Places of departure
The term “whereabouts” carries within itself a certain notion of movement: it designates a place where a person or thing is, will stop or remain. It refers, at the same time, to the point of departure and arrival of something, to an end or to a transitional situation. Such ambiguity and indefiniteness become realized in the series of works selected for this solo exhibition by David Almeida.
The artist focuses on the representation of fragments of space without location or specific geographical landmarks: they do not belong to the urban or the rural space. These fragments operate as non-places.
Despite their material currency, they do not have singularities that make them unique. And as a consequence, they become strangely familiar to everyone. The artworks have a certain narrative about the common: although shared in everyone's mind, these non-places exist only as common places, whose emptiness of meaning becomes realized in, and by, their generality. Accidents, holes and improvised shelters create sort of small landscapes and dilute the viewer’s horizon when in front of the painting.
Like in Teodolitos [Theodolites], a previous series by the artist, the research is oriented towards the apprehension and representation of the space existing between things in the world. In these earlier works intentionally marked objects and crevices suddenly interrupted the landscape. However, in the works shown in this exhibition David Almeida seems to explore the fracture itself, going deeper into a search for the indeterminacy of the spaces and the image references that permeate our geographical imagination. The spaces created, which are always marked by a shadow or a hole, are invariably absences that are also present as painting, like in Ravina [Ravine] and Barrafunda [Deep Sandbank].

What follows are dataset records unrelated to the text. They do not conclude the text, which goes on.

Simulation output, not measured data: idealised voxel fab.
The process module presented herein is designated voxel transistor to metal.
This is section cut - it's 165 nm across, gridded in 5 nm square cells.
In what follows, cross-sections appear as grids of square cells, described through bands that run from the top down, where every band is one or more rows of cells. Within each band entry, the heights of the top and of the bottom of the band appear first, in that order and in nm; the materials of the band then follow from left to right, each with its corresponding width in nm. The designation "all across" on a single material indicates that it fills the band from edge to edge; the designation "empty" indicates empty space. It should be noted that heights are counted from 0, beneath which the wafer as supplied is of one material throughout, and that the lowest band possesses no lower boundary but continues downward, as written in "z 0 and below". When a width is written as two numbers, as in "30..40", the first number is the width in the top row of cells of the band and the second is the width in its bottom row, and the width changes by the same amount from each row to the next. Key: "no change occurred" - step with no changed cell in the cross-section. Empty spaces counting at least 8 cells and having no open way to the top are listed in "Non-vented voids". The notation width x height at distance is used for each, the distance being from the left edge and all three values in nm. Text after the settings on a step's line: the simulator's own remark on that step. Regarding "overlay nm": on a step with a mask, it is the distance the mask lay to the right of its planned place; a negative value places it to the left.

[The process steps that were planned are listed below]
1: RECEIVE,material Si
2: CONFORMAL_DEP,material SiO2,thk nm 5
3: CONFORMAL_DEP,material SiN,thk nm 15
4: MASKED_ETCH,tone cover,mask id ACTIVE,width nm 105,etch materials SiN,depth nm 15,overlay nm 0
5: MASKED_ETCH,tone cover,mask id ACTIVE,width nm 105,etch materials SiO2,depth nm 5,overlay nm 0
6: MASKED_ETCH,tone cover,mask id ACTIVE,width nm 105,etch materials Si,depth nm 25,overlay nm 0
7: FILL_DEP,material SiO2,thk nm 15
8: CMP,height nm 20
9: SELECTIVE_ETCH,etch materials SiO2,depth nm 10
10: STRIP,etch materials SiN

In both these works, titled as geographic accidents, the layers of paint seem to behave as subsurface horizons of the ground – often without an abrupt transition within the colour palette. The artist suspends the real scale of the phenomena represented, confusing our references about certain phenomena: in Estivemos aqui em algum lugar no tempo [We have been here somewhere in time] a sort of canyon is reduced to the photographic scale, and its real dimension assumes a secondary character before the concreteness and matter contained in the painting. The fragments of space, however, as they become central objects of the painting, have their condition of non-place suspended.
The dialectic between non-place and place becomes realized in the works shown in the exhibition: there is a specific dynamic proposed by the artist, in which the non-place represented acquires the status of place through the artistic gesture. As a whereabouts, painting is the place of departure and cessation of this dynamic, and in the exhibition, Fissura [Fissure] functions as a kind of index for such an operation. Unlike all the others, this artwork refers directly to an urban fragment and, as an artwork, it operates in the reconstruction of such given spatiality. This operation is realized in a sort of concession of status of place to almost undifferentiated spatial fragments.
Standing before the images evoked and contained in the works, on the limit, the way the painting works allows for the emergence of polysemic narratives upon these non-places. In this way, a possible statement is made about the end of these spatial fragments, in which their own beginning is inscribed: certain facts about the future melt in the improvised shelters – with their almost apocalyptic character – as well as in the ravines, holes and scenes of dug-up earth.